We spoke with Barbara Byrne Denham, senior economist with Moody’s Analytics REIS, about the potential impact of the closings.

Regional mall landlords are having a busy start to 2020. Just a day after news emerged that Simon Property Group and Brookfield Property Partners will be buying bankrupt mall mainstay Forever 21 in order to keep the chain afloat, Macy’s announced it will be closing 125 of its stores over the course of the next three years. The news is not entirely unexpected—our contributing writer Liz Wolf included a forecast for hundreds of Macy’s closings in her tally of potential 2020 store closings—but it clarified that the department store chain would like to take its focus away from the mall sector, according to comments made by Macy’s CEO Jeff Gennette during an investor presentation on Wednesday.
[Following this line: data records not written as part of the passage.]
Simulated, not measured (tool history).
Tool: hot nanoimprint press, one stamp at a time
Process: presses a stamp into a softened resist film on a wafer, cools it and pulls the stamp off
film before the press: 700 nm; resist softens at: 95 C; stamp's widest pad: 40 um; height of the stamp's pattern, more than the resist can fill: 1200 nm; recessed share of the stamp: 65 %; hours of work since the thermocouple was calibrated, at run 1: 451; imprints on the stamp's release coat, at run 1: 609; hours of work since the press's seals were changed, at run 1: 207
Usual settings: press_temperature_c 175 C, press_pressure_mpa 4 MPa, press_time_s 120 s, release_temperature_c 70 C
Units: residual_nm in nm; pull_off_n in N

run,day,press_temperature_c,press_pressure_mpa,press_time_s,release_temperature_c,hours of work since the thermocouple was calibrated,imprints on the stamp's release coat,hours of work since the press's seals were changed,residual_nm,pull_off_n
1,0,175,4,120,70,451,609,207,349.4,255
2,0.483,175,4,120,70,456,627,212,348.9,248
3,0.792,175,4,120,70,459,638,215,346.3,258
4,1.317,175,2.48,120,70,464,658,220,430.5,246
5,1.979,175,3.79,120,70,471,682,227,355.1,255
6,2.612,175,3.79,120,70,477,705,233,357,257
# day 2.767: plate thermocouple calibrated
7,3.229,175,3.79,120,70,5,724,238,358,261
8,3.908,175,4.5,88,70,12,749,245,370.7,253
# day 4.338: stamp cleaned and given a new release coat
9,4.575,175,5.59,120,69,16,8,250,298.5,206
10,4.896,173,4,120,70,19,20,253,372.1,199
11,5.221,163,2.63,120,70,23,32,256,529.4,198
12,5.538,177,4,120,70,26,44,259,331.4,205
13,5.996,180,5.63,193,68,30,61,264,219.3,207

To gauge the likely impact of the Macy’s announcement on regional mall owners, we spoke to Barbara Byrne Denham, senior economist with Moody’s Analytics REIS. Moody’s Analytics REIS researchers estimate that out of 350 Macy’s stores it was able to track, including those that are leased and those owned by the retailer, 325 are located in regional malls, 15 are located in power centers and 10 are in neighborhood/community shopping centers. The current average vacancy rate for the submarkets where those Macy’s stores are located is at 9.5 percent. If one-fourth of those stores end up closed, about 16.5 million sq. ft. of vacant space would be returned to the market, and the vacancy rate would jump by 70 basis points, to 10.2 percent. (USA Today has published a list of where the initial closings will take place.)

Here, Byrne Denham offers some context for what those numbers might mean for the regional mall space.

This Q&A has been edited for style and clarity.

NREI: What was the outlook for property fundamentals in the regional malls space before this week’s announcement?

Barbara Byrne Denham: Our outlook was—we are going to see the tipping point where negative net absorption outweighs positive net absorption. We saw negative net absorption in the fourth quarter. It’s not going to be as bad as all the doom and gloom stores you hear, but we’ll certainly see a tipping point where new users of space, like entertainment concepts and trampoline parks, are not going to fill all the space that the retailers are vacating.

NREI: What has been your outlook on rent growth at regional malls for this year?

Barbara Byrne Denham: I think so far, rent trends have shown very, very low, but positive growth. But we are forecasting declines in 2020 and 2021, though they are not going to be dramatic.

NREI: How much of a disruption is the announcement of the Macy’s closings likely to cause? Some industry watchers expected to hear about more closings, but did they think the number would be this high?

Barbara Byrne Denham: Macy’s is just kind of the biggest retailers in the country, so it’s definitely a major event. It’s been a slippery slope [with the closings]—you close a few Macy’s locations, and then you get less foot traffic, and then with less foot traffic, more stores close, and people are shopping online more. If it’s a quarter of their stores that are closing, that’s 16.5 million sq. ft. of space, which is kind of a lot, most of the Macy’s stores are about 300,000 sq. ft.

NREI: What are some steps that regional malls landlords can take to contain the damage from these large-scale anchors exiting their properties?

Barbara Byrne Denham: I would say a lot of mall operators are considering other uses for those spaces—selling to another developer, or converting it to self-storage, or converting the space into a movie theater. It’s very doubtful that they would be able to get another traditional retail user into that space. But a lot of those stores, assuming they are in healthy markets—there will be demand for that space. And the difference between a Macy’s and a Forever 21 is that the Macy’s is [often] at the end of the property, so you can convert it to something else without disrupting the whole mall.

NREI: Do you have any additional thoughts about what this will mean for the health of the regional mall sector?

Barbara Byrne Denham: The conventional wisdom is that millennials kind of don’t like malls. But my observation is that Generation Z, they do like malls. My kids like to go to the mall, they get together with their friends there, they are excited about it. So, I feel like the mall concept is definitely not as dead as you think. More malls will close, but others will repurpose themselves, add some entertainment, and they will survive. I think we will just look back at this as a very, very big transition period.